The amount of private wealth in the booming Asia-Pacific region excluding Japan will overtake Europe this year and the US in 2018, according to a new study by Boston Consulting Group (BCG).
Private financial wealth around the world increased 14.6 percent last year to US$152 trillion, helped by rebounding stock markets, with the Asia-Pacific region seeing a 30.5 percent jump, the BCG report said.
That translated into a the number of millionaire households around the world increasing by 2.6 million to 16.3 million. Close to half were in the US, but there was strong growth in private wealth in China, where 2.4 million households count as millionaires, while Japan’s number of richest continued to fall.
The BCG study, Riding a Wave of Growth: Global Wealth 2014, said the largest store of private financial wealth — cash, securities and bank deposits, but not including real estate or luxury goods — remains the US, and Western Europe is second.

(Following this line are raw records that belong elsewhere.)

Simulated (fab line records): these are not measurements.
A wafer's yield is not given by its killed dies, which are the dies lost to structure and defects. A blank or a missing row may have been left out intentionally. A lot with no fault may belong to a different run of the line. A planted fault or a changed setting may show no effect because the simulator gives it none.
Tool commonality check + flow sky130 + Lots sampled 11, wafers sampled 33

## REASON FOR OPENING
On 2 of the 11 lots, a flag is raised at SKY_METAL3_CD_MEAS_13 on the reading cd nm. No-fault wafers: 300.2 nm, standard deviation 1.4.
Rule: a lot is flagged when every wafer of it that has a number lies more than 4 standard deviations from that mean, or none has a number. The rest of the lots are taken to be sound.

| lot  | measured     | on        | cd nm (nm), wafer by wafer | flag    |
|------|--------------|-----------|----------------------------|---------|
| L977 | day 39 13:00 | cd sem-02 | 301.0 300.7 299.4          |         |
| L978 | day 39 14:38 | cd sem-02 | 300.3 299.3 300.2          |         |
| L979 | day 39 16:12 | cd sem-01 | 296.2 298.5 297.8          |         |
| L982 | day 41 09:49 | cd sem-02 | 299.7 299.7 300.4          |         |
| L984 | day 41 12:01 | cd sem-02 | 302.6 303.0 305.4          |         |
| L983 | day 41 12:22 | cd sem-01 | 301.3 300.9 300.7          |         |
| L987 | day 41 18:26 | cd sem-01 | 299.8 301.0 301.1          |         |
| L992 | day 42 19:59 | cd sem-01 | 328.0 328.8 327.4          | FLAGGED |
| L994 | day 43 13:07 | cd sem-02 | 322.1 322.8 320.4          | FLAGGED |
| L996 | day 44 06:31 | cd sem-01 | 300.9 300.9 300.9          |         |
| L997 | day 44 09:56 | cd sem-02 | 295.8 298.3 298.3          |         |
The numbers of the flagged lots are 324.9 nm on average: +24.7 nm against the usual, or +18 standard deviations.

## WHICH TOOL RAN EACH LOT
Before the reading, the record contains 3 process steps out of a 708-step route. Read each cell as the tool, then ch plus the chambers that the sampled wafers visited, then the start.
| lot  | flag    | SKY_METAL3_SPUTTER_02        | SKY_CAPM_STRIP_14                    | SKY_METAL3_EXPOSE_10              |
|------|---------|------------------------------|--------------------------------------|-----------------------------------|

However, by the end of this year, the Asia-Pacific region excluding Japan will top Europe, which could count US$37.9 trillion in private wealth at the end of last year, the report said. And by 2018, Asia will have US$61 trillion, more than the US$59.1 trillion projected for all of North America and US$44.6 trillion for Europe.
“As the debate over the global polarization of wealth rages on, one thing is certain: more people are becoming wealthy,” the study said.
The most dense population of millionaires was in Qatar (175 out of every 1,000 households), then Switzerland (127) and Singapore (100).
However, Hong Kong had the highest percentage of billionaire households, at 15.3 per million, with Switzerland second.
The shift of wealth from the economic “old world” to the “new world” follows economic growth and poses new challenges.
“The key challenge in developed economies is how to make the most of a large existing asset base amid volatile growth patterns,” said Brent Beardsley, coauthor of the BCG report.
“The task in the developing economies is to attract a sizable share of the new wealth being created there. Overall, the battle for assets and market share will become increasingly intense in the run-up to 2020,” he said.